Introduction

It is no surprise even to an amateur that computer systems are built on steadfast grounds of mathematical theory. Indulging in computers over the course of many years leads many into finding very niche fields where computers and mathematics intersect directly.

In this post, we turn our attention to one of such systems known as Satisfiability Modulo Theories (SMT), which prove satisfiability of first-order logical equations. We’ll then visit Conda to see how they use a SMT solver for a neatly practical cause.

Mathematical logic

While peeking into the history of computers, we find that mathematical logic first entered into computing through lambda calculus and combinatory logic.
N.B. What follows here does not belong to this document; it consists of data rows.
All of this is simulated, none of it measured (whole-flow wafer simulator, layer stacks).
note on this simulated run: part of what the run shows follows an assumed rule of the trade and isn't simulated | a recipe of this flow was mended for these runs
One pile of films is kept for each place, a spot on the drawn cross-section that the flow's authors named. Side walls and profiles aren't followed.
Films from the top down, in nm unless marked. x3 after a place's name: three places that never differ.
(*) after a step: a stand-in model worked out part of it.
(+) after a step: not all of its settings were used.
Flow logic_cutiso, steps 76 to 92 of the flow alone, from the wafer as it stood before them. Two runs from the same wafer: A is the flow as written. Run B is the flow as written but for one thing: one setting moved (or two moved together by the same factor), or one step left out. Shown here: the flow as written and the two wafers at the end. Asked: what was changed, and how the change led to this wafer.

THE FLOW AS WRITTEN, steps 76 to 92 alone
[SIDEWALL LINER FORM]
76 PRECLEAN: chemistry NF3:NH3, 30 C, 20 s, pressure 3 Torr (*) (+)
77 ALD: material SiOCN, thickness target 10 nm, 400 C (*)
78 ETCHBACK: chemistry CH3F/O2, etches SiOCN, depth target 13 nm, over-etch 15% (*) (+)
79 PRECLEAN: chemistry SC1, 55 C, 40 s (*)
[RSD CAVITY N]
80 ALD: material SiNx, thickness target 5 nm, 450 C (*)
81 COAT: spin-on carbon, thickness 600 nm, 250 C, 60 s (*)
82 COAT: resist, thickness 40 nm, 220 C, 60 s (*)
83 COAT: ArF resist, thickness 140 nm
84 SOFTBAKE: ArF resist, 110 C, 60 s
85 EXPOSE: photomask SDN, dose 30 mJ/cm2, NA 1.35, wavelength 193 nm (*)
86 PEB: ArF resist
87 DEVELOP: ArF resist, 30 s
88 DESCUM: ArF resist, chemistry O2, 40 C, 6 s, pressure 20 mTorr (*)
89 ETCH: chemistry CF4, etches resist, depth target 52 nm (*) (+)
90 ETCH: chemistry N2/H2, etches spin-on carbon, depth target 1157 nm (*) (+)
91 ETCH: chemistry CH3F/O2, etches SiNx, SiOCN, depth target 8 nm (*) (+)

In modern times, mathematical logic has evolved into a solid tool used for discussing semantics of programming languages. Incidentally, if you want to peek into the action, there’s no better window than Ralf Jung’s brilliant PhD thesis on Rust’s semantics. Although interesting, it is a PhD thesis, so we our attention to more digestible examples.

If you’ve trudged your way through the terrible education of the country I live in, you’ve probably encountered something called Linear Programming. It poses optimization problems by presenting equations constrained to specific conditions and asks us to deliver the most optimal solution under those specific conditions. A classic problem consists of a linear function $f(x, y) = ax + by$ and a set of $n$ constraints $a_nx + b_ny \leq c_n$.

What they don’t teach you in school, is that those $n$ constraints can be modeled as first-order logic equations as well. For example, consider a system of three linear equations:

$$ \begin{align*} -3x + 2y - 5z &= -14 \\ 2x - 3y + 4z &= 10 \\ x + y + z &= 4
\end{align*} $$

Since it is absolutely necessary that we satisfy all three of these constraints to find values of $x$, $y$ and $z$. A ‘winning’ condition for us would be when a solution to such a system exists, and can be calculated. If the winning condition is denoted with $W$, then we can express $W$ as:

$$ (-3x + 2y - 5z = -14) \wedge (2x - 3y + 4z = 10) \wedge (x + y + z = 4)
$$

The $\wedge$ symbol is the usual conjunction (AND condition).

Now that we’ve modeled this as a logic problem, we can finally talk about Satisfiability Modulo Theories.

Satisfiability Modulo Theories

Abbreviated as SMT, the instance of such a system is a formula in first-order logic (such as the one above), and SMT determines whether if this system is indeed solvable.

SMT systems can include more complex data formats such as integers or data structures like lists, strings and arrays.

Now let’s talk about SAT systems, of which SMT systems are a generalization.

SAT and Z3

Boolean SATisfiability problem is a specialization of SMT that only concerns itself with satisfiability of a boolean formula.

SAT systems try to find a solution to a system of first-order logic equations. If a solution exists, then the system is evaluated to a SATisfiable status. Otherwise, it is UNSATisfiable.

A condition on SAT systems is that they only operate on first order logical systems in Conjunctive Normal Form. Do you see how that applies to our example above? We’ll bubble this example through the entire section.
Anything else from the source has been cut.